BELARUS NEWS AND ANALYSIS

DATE:

18/11/2008

Doing business: State retreats from direct intervention

By Geoffrey Smith

"I hate this regime," says the louche-looking Ivan, with a draw on a cigarette during one of his breaks from the automated roulette wheel in the hotel casino. "But, I have to say, things are getting better. Five years ago, you could do nothing at all, but now you can do some things, at least."

It is a common refrain. Life is improving for private business in Belarus, albeit from a position in which arbitrary action was the hallmark of economic policy. Although much still remains to be done, the state is retreating from direct intervention in the economy by streamlining regulation and lightening the tax burden. The country rose 30 places in this year's World Bank survey on the ease of doing business, but still ranks only 85th overall - above Russia and Ukraine, but below Kenya and Colombia.

For all the government's intentions to liberalise the economy, all the rights and privileges accorded investors are still guaranteed only by a constitution that gives primacy to presidential decrees over laws, effectively exposing all private investment to the changing moods of President Alexander Lukashenko.

Taxation remains high by regional standards, with general government revenue at over 45 per cent of GDP, compared with 30.5 per cent for Ukraine and 20 per cent for Russia. And regulation remains unpredictable: a crude attempt to cap the prices of imported consumer goods in the summer led the capital's florists, among others, to shut up shop. The government backed down, but retail mark-ups on some imports are still limited to 30 per cent by a watered-down version of the decree.

Overall, says the deputy finance minister, Vladimir Amarin, next year's budget will reduce the tax burden by 1.3 per cent of gross domestic product, and future budgets will shave a further 2.4 per cent of GDP off it.

The nationwide turnover tax, which last year was 3.4 per cent, will be phased out entirely by 2010, while local sales taxes are, from 2009, to be levied at a flat 5 per cent rate from a 5-15 per cent scale. Personal income tax, hitherto levied according to a progressive scale of 9-35 per cent, will be a flat 12 per cent. Corporate income tax will remain fixed at 24 per cent and valued-added tax at 18 per cent, both harmonised with Russia, with whom Belarus has single-market arrangements.

"The tax burden is now lighter and the system is simpler" says Dmitry Duchitsky, chief executive of lingerie maker Milavitsa, a major beneficiary of the planned reforms.

In addition, the government has extended a range of tax and regulatory exemptions to companies in one of six Free Economic Zones (FEZ) - one for each administrative region - and especially for a new high-technology park in Minsk that it hopes will help Belarus get more out of its scientific and educational inheritance (the country boasts 22,000 information technology graduates a year, according to government data). Corporate profit tax and VAT are charged at half the national rate, there are duty exemptions for imported and exported goods, and a seven-year guarantee on tax stability.

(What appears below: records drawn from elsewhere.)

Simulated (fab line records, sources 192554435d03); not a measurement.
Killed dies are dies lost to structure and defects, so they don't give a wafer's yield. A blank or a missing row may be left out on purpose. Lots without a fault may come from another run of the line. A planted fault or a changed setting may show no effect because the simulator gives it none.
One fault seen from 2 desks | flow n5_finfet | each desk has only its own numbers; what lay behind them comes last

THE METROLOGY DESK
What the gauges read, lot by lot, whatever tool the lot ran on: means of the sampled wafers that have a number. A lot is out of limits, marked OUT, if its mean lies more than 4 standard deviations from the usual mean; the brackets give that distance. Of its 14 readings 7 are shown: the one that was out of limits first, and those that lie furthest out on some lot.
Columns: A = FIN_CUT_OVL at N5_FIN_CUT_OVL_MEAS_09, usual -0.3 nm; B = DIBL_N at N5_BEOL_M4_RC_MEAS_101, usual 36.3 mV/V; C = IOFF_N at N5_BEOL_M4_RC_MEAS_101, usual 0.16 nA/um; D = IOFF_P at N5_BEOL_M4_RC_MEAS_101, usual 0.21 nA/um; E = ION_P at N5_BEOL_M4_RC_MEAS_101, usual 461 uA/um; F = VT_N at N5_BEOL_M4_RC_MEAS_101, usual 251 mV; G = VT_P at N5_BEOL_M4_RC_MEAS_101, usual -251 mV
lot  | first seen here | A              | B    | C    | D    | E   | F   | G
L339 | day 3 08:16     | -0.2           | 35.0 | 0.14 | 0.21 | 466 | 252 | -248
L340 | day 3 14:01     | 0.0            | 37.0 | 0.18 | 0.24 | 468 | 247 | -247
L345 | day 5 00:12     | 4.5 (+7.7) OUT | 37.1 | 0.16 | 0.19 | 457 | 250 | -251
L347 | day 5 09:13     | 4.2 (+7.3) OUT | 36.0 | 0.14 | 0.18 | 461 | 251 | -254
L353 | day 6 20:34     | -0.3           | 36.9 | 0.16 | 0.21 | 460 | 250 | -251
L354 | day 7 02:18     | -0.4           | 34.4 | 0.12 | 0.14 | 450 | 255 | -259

The FEZs initiative shows that "where there is a good project, and where the state is needed, there will be support", gushes Vyacheslav Donvar, chief executive of freight forwarding company Belintertrans, which aims to build logistics centres in most of them.

Oleg Zinoviev, head of the newly formed National Investment Agency, says the FEZs are one of three signal achievements in overhauling the conditions for doing business, along with the publication of a list of companies where the government aims to offer operating concessions and the abolition of the infamous golden share law, which allowed the state to keep control of privatised companies.

There are also extensive new tax exemptions and privileges for companies operating in rural areas and towns with fewer than 50,000 inhabitants, an initiative aimed at preventing the destruction of local light industry that has blighted Ukraine and Russia.

Progress, albeit spotty, has also been visible in the sphere of regulation. According to the World Bank, Belarus has done best in the areas of registering property and enforcing contracts, although it also scores well on hiring workers and getting construction permits. Slowly, businesses are developing an ability to defend their interests against the state. Mr Donvar cites statistics showing that more than 60 per cent of economic court rulings in tax cases now go against the tax inspectorate.

However, partners at Verdict, a Minsk legal firm, warn against reading too much into this, noting that other regulatory bodies - notably the State Monitoring Committee - are much harder to defend against. Even bona fide errors in invoices can be punished, says a partner at one Minsk law firm, requesting anonymity. He is still trying to recover $500,000 in property confiscated from a client four years ago.